Zambia halts pre-export plan to block counterfeit Chinese phones

21.10.2011
While several African countries are battling to block the entry of counterfeit mobile phones and other electronic products from China, Zambia has abandoned the implementation of a pre-export verification system that was aimed at blocking the products from entering Zambia.

Zambia is among several other African countries including Kenya, Uganda, Nigeria and Ghana whose telecom markets have been flooded by counterfeit mobile phones and other electronic products from China.

The pre-export verification of conformity-to-standards plan was designed to ensure that imported products are first checked, before being exported, through physical inspection and laboratory testing by the Zambia Bureau of Standards (ZABS) with the help of two international companies.

The Bureau Veritas of France and Societe General de Surveillance of Switzerland were contracted by ZABS to conduct pre-export verification of all electronic products coming to Zambia.

The plan has now been abandoned by ZABS, however.

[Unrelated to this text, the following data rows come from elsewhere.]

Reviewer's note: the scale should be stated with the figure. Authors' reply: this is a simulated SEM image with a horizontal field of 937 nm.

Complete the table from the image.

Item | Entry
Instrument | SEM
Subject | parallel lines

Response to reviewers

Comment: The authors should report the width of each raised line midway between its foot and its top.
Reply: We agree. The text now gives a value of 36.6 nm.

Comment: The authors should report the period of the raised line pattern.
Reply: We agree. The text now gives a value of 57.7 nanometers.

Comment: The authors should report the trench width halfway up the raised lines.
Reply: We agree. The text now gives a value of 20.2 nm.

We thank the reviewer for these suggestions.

ZABS Acting Director Nathan Sing'ambwa said this week that the pre-export verification of conformity system would not be implemented because of some of the flaws that were brought by stakeholders during the consultation process.

"We have abandoned the system and we will not be going back to it in the near future. For now, we are working at strengthening the existing Import Quality Management Scheme," Sing'ambwa told the media in Lusaka, Zambia.

The pre-export plan drew criticism from various stakeholders including the Zambia Association of Manufacturers (ZAM) and the Zambia Association of Chambers of Commerce and Industry (ZACCI). They argued that the system would hurt the Zambian businesses.

The system, they said, would be time-consuming and costly for Zambian businessmen who travel to China, who would have to wait until verification is done before the products are shipped. In addition, they argued that the verification must be done at the manufacturing stage to avoid Zambian businessmen losing their money, as they would if products are rejected at the ports.

However, counterfeit handsets from China are being sold cheaply, flooding the Zambian market and coming close to putting genuine handset manufacturers off the business, say some industry players.

Mohamed Seedat, chairman of M-mobile Telecommunication, a local Zambian mobile-phone assembling company, said, "the influx [of] imported cheaper mobile phones have impacted negatively on the firm's growth."

Some studies have shown that counterfeit phones emit radio-frequency radiation higher than what is internationally stipulated as safe for human exposure and therefore may be harmful to those who use them.